Nathan Fielder, a Comedy Central star and the founder of L.A.'s Dumb Starbucks, will appear on "Jimmy Kimmel Live" Tuesday night and, we hope, answer some leftover questions.
In a news conference at the rogue cafe's Hillhurst Avenue location in Los Feliz, Fielder revealed he was the mind behind Dumb Starbucks, which had been giving away coffee to hours-long lines of customers for days before it was shut down by health officials.
Dumb Starbucks boasts a near-replica of a Starbucks coffee shop, complete with "dumb" coffee and "dumb" jazz CDs. Fielder has contended that he's legally in the clear because of protections for works of parody.
Fielder's Comedy Central show is called "Nathan for You," and it follows Fielder as he gives terrible advise to to small-business owners, who then try his ideas out on customers. It's produced by the company started by the comedy duo Tim Heidecker and Eric Wareheim of "Tim and Eric Awesome Show, Great Job!"
Fielder delivered his remarks in character and hasn't given interviews since, so there are plenty of inquiries that remain. Here are some of ours.
How will this play on TV?
Dumb Starbucks seems like the natural progression of a "Nathan for You" stunt, though Fielder has called it a business he "plans to get rich from." Heidecker and Wareheim's Abso Lutely productions acquired film permits for the location, but Fielder and employees denied there were hidden cameras, other than for security. Still, it seems "Nathan for You" is the most likely explanation, unless it turns out to be Kimmel's brainchild. Last year, Kimmel started a social media wildfire with a hoax YouTube video of a girl who appeared to accidentally set herself ablaze while twerking.
What will Starbucks do?
Seattle-based java giant Starbucks Corp. seems to be holding back for now, saying in statements to the news media that it appreciates the humor but that the faux store cannot use its trademark. The company is "continuing to evaluate next steps," Starbucks said. "We are glad the mystery is over and can confirm that this store is not affiliated with Starbucks."
Jeffrey A. Kobulnick, an intellectual property lawyer and partner at Ezra Brutzkus Gubner, said Starbucks may not want to take legal action until it's clearer what's going on. "They have to protect their brand, but they've got to do so in a way that doesn't make them look bad," he said.
Is it legal?
Fielder has cited "parody law," which has two applicable branches: trademark and copyright law. In trademark, the point is to protect consumers, and copyright is meant to protect the brand of the original work (Starbucks' intellectual property, in this case). Fielder's stunt clearly uses Starbucks' name and logo and some have called it "trademark infringement on steroids." But it's also fairly clear to customers that the Dumb Starbucks is not the same as the original, so customers shouldn't be confused and Starbucks' brand should emerge unscathed, Kobulnick said. "What is the harm here?" he asked. "How has Starbucks really suffered?"

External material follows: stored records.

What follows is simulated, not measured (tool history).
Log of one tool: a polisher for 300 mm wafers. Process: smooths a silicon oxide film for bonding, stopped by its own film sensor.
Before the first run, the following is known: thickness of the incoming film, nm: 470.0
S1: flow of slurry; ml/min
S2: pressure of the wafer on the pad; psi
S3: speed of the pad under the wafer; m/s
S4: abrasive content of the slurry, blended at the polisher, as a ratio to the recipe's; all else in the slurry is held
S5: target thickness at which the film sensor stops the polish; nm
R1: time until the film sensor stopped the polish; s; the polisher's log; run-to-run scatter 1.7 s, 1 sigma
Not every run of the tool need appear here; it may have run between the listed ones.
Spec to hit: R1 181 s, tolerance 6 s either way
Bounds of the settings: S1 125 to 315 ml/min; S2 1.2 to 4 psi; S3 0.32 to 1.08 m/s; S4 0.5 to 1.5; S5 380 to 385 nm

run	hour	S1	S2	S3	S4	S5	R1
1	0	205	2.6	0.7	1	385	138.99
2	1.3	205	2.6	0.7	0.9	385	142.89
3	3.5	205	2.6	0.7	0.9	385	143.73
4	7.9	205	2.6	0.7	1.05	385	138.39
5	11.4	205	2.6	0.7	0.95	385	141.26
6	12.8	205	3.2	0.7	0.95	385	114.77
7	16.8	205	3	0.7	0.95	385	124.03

Can Dumb Starbucks reopen?
The Los Angeles County Department of Public Health shut down the establishment late Monday for not having a health permit, but Fielder said at the news conference that it didn't need one because it was operating as an art gallery. A Health Department spokesman said Monday that a hearing would be scheduled.
How about Dumb Starbucks, Brooklyn?
Fielder said he plans to open a second location in Brooklyn, N.Y. But the store in L.A. has already done its job by greatly increasing the comedian's profile and public awareness of his show. A Brooklyn opening would make a much smaller splash. If he's serious, he'd better get those permits figured out.